THEOREM 1 Every rearrangement of $\sum a_n$ converges to the same sum.

THEOREM 2 If $\{n_k\}$ is a sequence of positive integers such that $1=n_1<n_2<n_3<\cdots$, then $$\sum^\infty_{k=1}\sum^{n_{k+1}-1}_{n=n_k}a_n=\sum^\infty_{n=1} a_n\text{.}$$

PROOF Partial sums the former series is a subsequence of the latter.

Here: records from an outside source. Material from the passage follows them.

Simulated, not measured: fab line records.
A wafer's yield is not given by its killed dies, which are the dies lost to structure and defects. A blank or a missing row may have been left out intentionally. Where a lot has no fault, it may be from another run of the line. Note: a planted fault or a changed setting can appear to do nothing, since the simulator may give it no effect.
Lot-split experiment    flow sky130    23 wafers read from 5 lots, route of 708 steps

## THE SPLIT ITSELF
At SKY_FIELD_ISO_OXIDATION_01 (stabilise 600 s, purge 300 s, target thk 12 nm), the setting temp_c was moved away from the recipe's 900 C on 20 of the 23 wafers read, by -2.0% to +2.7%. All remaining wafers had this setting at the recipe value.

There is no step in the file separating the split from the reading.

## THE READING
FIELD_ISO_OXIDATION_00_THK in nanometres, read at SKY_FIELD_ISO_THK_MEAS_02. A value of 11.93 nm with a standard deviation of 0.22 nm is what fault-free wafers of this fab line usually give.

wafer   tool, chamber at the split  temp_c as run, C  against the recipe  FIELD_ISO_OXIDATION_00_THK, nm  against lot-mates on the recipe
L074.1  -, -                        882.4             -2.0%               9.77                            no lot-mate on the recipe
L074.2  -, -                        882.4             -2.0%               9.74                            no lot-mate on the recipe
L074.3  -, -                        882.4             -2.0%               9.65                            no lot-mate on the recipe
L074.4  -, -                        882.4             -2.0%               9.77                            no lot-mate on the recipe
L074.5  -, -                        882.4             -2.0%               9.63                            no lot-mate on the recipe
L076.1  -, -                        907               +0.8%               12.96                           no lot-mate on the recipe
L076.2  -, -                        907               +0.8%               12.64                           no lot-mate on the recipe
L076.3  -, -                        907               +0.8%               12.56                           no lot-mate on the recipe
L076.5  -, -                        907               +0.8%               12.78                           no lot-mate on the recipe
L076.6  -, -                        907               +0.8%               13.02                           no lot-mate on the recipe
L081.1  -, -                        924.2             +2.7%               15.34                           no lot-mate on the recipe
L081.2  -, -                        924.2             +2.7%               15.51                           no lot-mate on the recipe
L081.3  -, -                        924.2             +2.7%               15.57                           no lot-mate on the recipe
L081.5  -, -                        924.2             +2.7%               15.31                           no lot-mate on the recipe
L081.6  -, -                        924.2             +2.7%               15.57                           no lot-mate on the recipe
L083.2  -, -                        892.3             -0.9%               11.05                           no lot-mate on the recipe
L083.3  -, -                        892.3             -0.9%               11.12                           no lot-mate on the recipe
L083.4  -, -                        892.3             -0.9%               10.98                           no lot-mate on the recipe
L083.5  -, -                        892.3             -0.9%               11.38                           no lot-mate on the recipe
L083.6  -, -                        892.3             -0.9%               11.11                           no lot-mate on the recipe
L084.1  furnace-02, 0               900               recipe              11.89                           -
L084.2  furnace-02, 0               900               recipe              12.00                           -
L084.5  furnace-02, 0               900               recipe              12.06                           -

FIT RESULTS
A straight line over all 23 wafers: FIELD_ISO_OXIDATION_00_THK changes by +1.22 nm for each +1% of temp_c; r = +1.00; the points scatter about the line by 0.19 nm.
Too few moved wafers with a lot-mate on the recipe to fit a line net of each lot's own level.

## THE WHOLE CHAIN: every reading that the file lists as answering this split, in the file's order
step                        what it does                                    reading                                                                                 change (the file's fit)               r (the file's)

THEOREM 3 If $\{a_n\}$ is arranged in a double sequence $\{b_{jk}\}$ as follows: $$\begin{array}{ll} b_{11}&=a_1&b_{12}&=a_{N+1}&b_{13}&=a_{2N+1}&\cdots\\ b_{21}&=a_2&b_{22}&=a_{N+2}&b_{23}&=a_{2N+2}&\cdots\\ &\vdots&&\vdots&&\vdots&\\ b_{N1}&=a_N&b_{N2}&=a_{2N}&b_{N3}&=a_{3N}&\cdots \end{array}$$ then $\sum_{k} b_{jk}$ converges for $j=1,\dots,N$, and $\sum_j\sum_kb_{jk}$ converges to $\sum_na_n$.

PROOF The convergence of $\sum_kb_{jk}$ follows from the absolute convergence of $\sum a_n$ and Cauchy criterion. For each $K$, $$ \sum^N_{j=1}\sum^K_{k=1} b_{jk}=\sum^K_{k=1}\sum^N_{j=1}b_{jk}=\sum^K_{k=1}\sum^{kN}_{j=1+(k-1)N}a_j\text{.}$$ Letting $K\rightarrow\infty$, by THEOREM 2, we obtain $\sum^N_{j=1}\sum^\infty_{k=1}b_{jk}=\sum^\infty_{k=1}a_k$.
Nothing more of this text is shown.